That is the word from Franco Urlini, head of group reinsurance and R&D at Generali, who tells Bermuda:Re that the insurer was “extremely satisfied with the bond and the price we achieved. We had a target in mind, but the final result exceeded that”.
“Compared with traditional reinsurance – and considering both the structuring costs and associated credit risk - the bond proved an attractive transaction for the Generali Group.”
Mirko Sartori of the capital management team in Generali says that the bond was well-received by the market with the final coupon price reaching 2.25 percent – “the lowest achieved spread in the ILS market for risks different than health; and well below the initial pricing guidelines” – while the transaction was upsized from an initial €150 million to €190 million.
Urlini says that the €190 million limit was constrained only by Generali’s reinsurance appetite, rather than that of investors, with interest in the European windstorm transaction proving fierce.
Helping matters was the bond’s diversifying nature and its indemnity trigger, which proved attractive to both investors and Generali.
“We wanted to use this form of trigger because the bond replaces traditional reinsurance in our portfolio, which already uses indemnity as a basis for assuming risk. In this way we were able to avoid the basis risk associated with a change in trigger type,” explains Urlini.

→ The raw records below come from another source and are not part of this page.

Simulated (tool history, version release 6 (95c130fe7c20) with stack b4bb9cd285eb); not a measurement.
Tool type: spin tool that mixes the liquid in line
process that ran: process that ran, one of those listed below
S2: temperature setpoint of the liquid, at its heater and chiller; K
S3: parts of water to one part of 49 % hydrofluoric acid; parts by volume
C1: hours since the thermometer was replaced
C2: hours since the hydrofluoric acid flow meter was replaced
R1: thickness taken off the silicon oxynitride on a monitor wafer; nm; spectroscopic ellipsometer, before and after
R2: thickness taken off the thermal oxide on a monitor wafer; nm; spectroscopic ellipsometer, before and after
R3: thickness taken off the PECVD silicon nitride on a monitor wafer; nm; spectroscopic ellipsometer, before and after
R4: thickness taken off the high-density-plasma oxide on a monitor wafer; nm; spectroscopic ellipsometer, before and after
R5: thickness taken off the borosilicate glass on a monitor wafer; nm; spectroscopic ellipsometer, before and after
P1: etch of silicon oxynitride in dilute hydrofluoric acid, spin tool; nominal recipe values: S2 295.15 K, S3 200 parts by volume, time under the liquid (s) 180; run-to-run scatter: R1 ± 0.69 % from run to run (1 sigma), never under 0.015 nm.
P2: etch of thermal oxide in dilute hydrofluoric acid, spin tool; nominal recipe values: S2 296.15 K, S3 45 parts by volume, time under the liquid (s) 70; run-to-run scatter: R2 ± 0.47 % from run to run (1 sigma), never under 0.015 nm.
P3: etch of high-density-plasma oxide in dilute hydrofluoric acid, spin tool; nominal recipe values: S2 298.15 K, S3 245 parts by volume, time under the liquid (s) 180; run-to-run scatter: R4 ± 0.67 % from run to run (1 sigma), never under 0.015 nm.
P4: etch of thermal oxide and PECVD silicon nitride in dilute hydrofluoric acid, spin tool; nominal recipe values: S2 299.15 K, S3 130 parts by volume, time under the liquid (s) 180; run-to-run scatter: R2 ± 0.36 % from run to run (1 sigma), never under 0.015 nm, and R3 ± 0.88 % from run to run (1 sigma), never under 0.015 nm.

The indemnity trigger also worked well with investors who have grown increasingly comfortable with the trigger, says Sartori. “ILS funds are increasingly taking on reinsurance underwriters who understand these kinds of transactions, which are in fact quite close to traditional reinsurance.” This proximity helped to heighten interest in the bond and drive down the price for Generali.
Urlini admits that indemnity transactions require more work, but says that Generali was looking to leverage its “high degree of detail on exposure and risk within our portfolio”, a fact that was “very much appreciated by investors and was reflected in the price”.
Urlini says that the transaction represents around 20 percent of Generali’s reinsurance spend for European windstorm, but it is apparent that the group is considering other perils for the convergence space.
Generali considered Italian quake initially for the transaction, but traditional pricing remains competitive explains Urlini, although he does not discount such a transaction emerging in the medium-term.
Sartori says that Generali is considering other perils such as quake and life, with the team having received a mandate from top management to develop a reinsurance buying strategy that includes alternative capital.
Sartori explains that the Lion I Re transaction also helps with the group’s push to improve its capital position in the face of Solvency II requirements.
“The transaction has improved the capital and solvency position of the group. Fully collateralised reinsurance delivers significant advantages in terms of Solvency II metrics—lowering the concentration risk we have into our reinsurance panels and minimising the credit risk charge we face within the group,” says Sartori.
Generali is evidently pleased with the transaction and after a time watching the market develop it seems that more transactions from the insurer may follow.